The Dregs

I loved hearing from our Global Outreach Panel last Sunday, including hearing the stories of those who are considered the least in their societies and yet are still committed to reaching people for Jesus. While this is outside the experience of most of us in a historically Christian nation, it’s actually nothing new. Consider this quote, for instance:

“Christianity … the dregs of society.” – Michael Green

No, that’s not a headline from the new atheist du jour.

It’s actually the cultural climate in which our faith first took root. I’ve just started Evangelism in the Early Church by Michael Green. Amazon considers it a “modern classic.” I’ve just started so the jury’s still out for me, but it definitely has my attention.  Let me give you the full quote: “Christianity was a superstitio that belonged to the dregs of society.” The dregs. I guess we’re not mincing words.

I’ll spare you the details, but earliest Greco-Roman and Hebrew society didn’t care much for this new sect following Jesus the Messiah. They weren’t impressed for a variety of reasons, including the fact that only the biggest fools would worship a crucified criminal as Messiah. And yet, the philosophies of the time, the conventional wisdom of 2000 years ago, have largely faded into obscurity (or re-named themselves) while the church continues to flourish – even if it started with the dregs.

While we don’t like to think of our earliest spiritual ancestors as the dregs, there’s plenty of hope in this – and a challenge, too. We find hope in the fact that God took the dregs and changed the world with them. They “turned the world upside down” (Acts 17.6).

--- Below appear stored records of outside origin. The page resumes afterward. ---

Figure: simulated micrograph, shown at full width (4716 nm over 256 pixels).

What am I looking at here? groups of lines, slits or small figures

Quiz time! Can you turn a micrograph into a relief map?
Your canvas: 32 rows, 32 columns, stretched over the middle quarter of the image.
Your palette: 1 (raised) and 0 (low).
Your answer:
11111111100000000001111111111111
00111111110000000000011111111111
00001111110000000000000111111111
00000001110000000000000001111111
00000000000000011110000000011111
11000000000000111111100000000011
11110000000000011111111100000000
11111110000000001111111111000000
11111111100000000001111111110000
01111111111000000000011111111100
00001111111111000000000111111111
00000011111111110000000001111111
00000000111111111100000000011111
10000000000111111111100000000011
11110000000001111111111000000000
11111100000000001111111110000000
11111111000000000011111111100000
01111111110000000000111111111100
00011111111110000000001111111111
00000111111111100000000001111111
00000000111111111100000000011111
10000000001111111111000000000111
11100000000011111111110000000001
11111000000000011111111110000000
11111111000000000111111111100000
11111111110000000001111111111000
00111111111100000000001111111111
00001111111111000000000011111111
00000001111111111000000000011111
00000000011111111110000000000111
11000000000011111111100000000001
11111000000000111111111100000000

I’m sure Dr. Green will get into the nuts and bolts of how they did it, but the part I want to focus on today is that they were willing to be different. The church father Tertullian had to write to convince people that Christians were of the same flesh and blood as the non-Christian. The church had such a clear and distinct worship and lifestyle that they stood in stark contrast to the broader culture. And even if that culture didn’t think much of this contrast – and sometimes they came to despise it – it gave birth to a global movement.

I just deleted a couple paragraphs grappling with the nuances of being “in the world, but not of it” (John 17.14-18) from my first draft of this post. That’s important, but not what I want to leave us with. I want to leave us with the question I’m grappling with. It’s something we all need to grapple with as we seek to reach a new community through the Branch Church. It’s simply this: “Am I so busy trying to be culturally respectable and ‘fit in’ that I’m unwilling to risk being considered as one of “the dregs” because I commit myself to those things God would have me do to bless others in Him?”

Sometimes it means I don’t take stands on things others think are essential; it may mean taking stands on things others think unimportant. It may mean associating with the weak or marginalized of society. It may mean I spend money a different way, seeking to give and bless rather than accumulating and/or spending. The tensions are endless, but the question is the same. Are we willing to take up our mission in this world – and to start that mission by living differently? Are we willing to live a life that is thriving God’s way so that we can point others to this kind of life?

I know what I want the answer to be. God give me the grace and strength to live it out.